While the respective fortunes of diapers and nappy rash creams could well reflect the fact that parents are changing their babies’ nappies less frequently in a bid to economise, this is by no means the only possibility. The rise in nappy rash cream sales can also be linked to the health scare surrounding Procter & Gamble’s Pampers Dry Max diapers, which began in May 2010 and saw the US Consumer Product Safety Commission receive more than 4,700 reports of rashes from parents who had used the diapers on their children, leading to the eventual withdrawal of the product. The scare generated long-term media coverage and the outbreak of rashes and news of potential outbreaks served to drive sales of nappy rash treatments significantly. Given that the scare is still fresh in many parents’ minds, this could account at least in part for the category’s more recent gains.

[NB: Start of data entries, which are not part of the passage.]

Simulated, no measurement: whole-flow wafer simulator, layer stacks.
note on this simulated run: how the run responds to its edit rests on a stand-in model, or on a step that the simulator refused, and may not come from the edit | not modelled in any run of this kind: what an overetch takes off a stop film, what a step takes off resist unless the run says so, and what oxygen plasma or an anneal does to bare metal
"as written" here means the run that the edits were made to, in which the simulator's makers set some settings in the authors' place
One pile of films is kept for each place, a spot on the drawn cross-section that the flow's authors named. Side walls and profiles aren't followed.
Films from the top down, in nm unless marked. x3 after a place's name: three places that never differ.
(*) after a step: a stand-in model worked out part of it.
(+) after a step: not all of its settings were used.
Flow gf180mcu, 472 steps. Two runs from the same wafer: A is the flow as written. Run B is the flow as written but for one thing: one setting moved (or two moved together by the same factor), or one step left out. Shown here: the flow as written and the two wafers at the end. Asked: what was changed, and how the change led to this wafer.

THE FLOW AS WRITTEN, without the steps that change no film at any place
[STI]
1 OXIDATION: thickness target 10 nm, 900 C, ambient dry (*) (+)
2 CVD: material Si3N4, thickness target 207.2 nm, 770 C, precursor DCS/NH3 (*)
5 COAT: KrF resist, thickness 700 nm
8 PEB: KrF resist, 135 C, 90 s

Beyond trading down, the birth rate is falling
There is no doubt that the global economic downturn and its continued effects are taking their toll on value sales of nappies/diapers/pants in the US and that some consumers will be changing their children’s diapers less frequently in a bid to economise, while others have traded down in their purchasing habits – private label nappies/diapers/pants saw the strongest growth in share in 2010 of one percentage point, now accounting for 16% of the US market. In the same period, both Huggies and Pampers lost share. However, to draw the conclusion that the category is suffering primarily because consumers are trading down and/or leaving their children in the same nappy for longer is to run the risk of not seeing the wider picture and the true extent of the difficulties the category is facing in the US.
Underpinning the category’s difficulties is the country’s falling birth rate, which declined from 14.3 births per 1,000 inhabitants in 2006 to 13.5 in 2010. In 2010, the birth rate fell by 3% on the previous year, the largest drop seen in 20 years. It stands to reason that the fewer babies there are, then fewer diapers will be sold. As the birth rate has now been falling since the start of the global economic crisis in 2007, the problem now affects all categories within nappies/diapers/pants.
Given the fall in birth rate, it becomes difficult to state categorically whether the reported slowdown in diaper sales is actually due to parents using fewer diapers or whether there are simply fewer babies around to need diapers. While the category’s current lacklustre sales are most likely a combination of the two, the declining US birth rate remains the biggest long-term potential impediment to future growth in nappies/diapers/pants as Americans are waiting longer to start families, not just as a result of current difficult economic circumstances, but also because of long-term cultural trends.
Cloth diapers present a future risk
While the economy and suppressed birth rate combined are the most pressing immediate concerns for diaper manufacturers, looking further ahead, the small but burgeoning trend of reusable cotton diapers may well exert further pressure on the category, and it is vital that manufacturers begin planning now as to how to react to this rival product.
As sustainability remains high on the political agenda despite the financial crisis – and will do so for the foreseeable future well beyond when the crisis finally subsides – more Americans are being convinced to make efforts in their personal lives to reduce their impact on the environment – a trend that is only likely to gather pace once the economy returns to full strength. In the US, cloth nappies remain a little used alternative to disposable diaper products – the nappy penetration rate in the US remains extremely high, with 94% of 0-2-year-olds using disposable nappies and 44% of 2-4-year-olds utilising disposable training pants – but a small group of consumers are making a big noise about the relative benefits of reusable diapers. Although consumers who prefer cloth diapers are still very much in the minority, this burgeoning trend is one disposable diaper manufacturers may well need to further contend with once the more immediate financial threats subside.
Combination of difficult conditions
A combination of tough economic conditions, a falling birth rate and strengthening awareness of environmental concerns is creating a difficult climate unlike anything the nappies/diapers/pants category has faced before. How major manufacturers deal with this three-pronged attack will be crucial in determining their long-term success.
Given that diaper manufacturers can do little to influence the birth rate, they must currently concentrate on retaining customers through the financial storm –coupons and multi-pack deals would not go amiss – but also focus on their strategy for riding out the crisis and achieving growth once the economy starts to recover. It is telling that the only branded nappy maker to increase its market share in the US during 2010, albeit marginally, was environmentally-friendly manufacturer Seventh Generation. Given this, and the potential longer-term threat of cotton diapers to the interests of major players beyond the current financial crisis, focusing on environmentally-friendly and sustainable diaper innovation is imperative for the long-term success of manufacturers.